Still technically a fugitive from US justice over a child sex conviction in the 1970s, the 90-year-old Polanski will be absent for the premiere of "The Palace", his farce set in a Swiss hotel that could be the legendary director's last film.
An ongoing actors strike in Hollywood means Cooper and Carey Mulligan will also be missing from the launch of their movie "Maestro" about legendary conductor and composer Leonard Bernstein and his wife.
Though Cooper is also director, he chose to stay home in solidarity with the strikers, foregoing the splashy red carpet launch he gave his previous hit, "A Star is Born", in Venice.
There has been some internet-driven controversy over Cooper's decision to wear a large prosthetic nose -- seen by some as perpetuating stereotypes about Jews -- though Bernstein's family defended the film and said the composer would not have minded and confirmed he had a "nice, big nose".
- 'Full of criminals' -
Since the MeToo movement, Polanski's conviction for child sex in the 1970s has overshadowed his work and made him a pariah in Hollywood.
Still revered for classics like "Chinatown", "Rosemary's Baby" and "The Pianist", his selection in the out-of-competition section at Venice has been widely criticised by feminist groups and others.
His new film stars Mickey Rourke and John Cleese as guests in a fancy hotel for the turn of the millennium.

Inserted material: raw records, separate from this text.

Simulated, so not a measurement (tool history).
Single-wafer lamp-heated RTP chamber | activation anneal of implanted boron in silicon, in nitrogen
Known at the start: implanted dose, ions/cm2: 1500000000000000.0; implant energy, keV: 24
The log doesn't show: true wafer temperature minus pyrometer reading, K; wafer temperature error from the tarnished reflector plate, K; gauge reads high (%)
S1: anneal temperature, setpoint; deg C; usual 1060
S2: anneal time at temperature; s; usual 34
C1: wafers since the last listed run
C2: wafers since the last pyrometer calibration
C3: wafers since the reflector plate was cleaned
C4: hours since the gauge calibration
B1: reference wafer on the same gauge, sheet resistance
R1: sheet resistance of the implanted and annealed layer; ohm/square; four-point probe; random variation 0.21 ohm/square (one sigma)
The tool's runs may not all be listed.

For decades, Polanski's conviction was largely overlooked, particularly in Europe where he continued to work and win awards, right up to his last film, the France-based "An Officer and a Spy", which won the Jury prize in Venice in 2019.
But anger over that film's success at France's Cesar Awards proved a rallying point for MeToo anger in the country, which had been a haven for the director for years, especially as fresh assault allegations against Polanski came to light.
Venice festival director Alberto Barbera defended the decision to include him, telling AFP: "The history of art is full of artists who were criminals, and we nonetheless continue to admire their work."
"Maestro" is among 23 films competing for the Golden Lion in Venice, to be decided on September 9.
A towering figure of 20th-century classical music, Bernstein assured his place in popular history by composing the Broadway smash musical "West Side Story".
The Venice competition has one frontrunner so far after rave reviews for "Poor Things" on Friday.
It saw Emma Stone as a sexually voracious reanimated corpse in a darkly comic, and strongly feminist, reimagining of Frankenstein.
Also getting warm reviews was Adam Driver as racing car impresario Enzo Ferrari in Michael Mann's "Ferrari".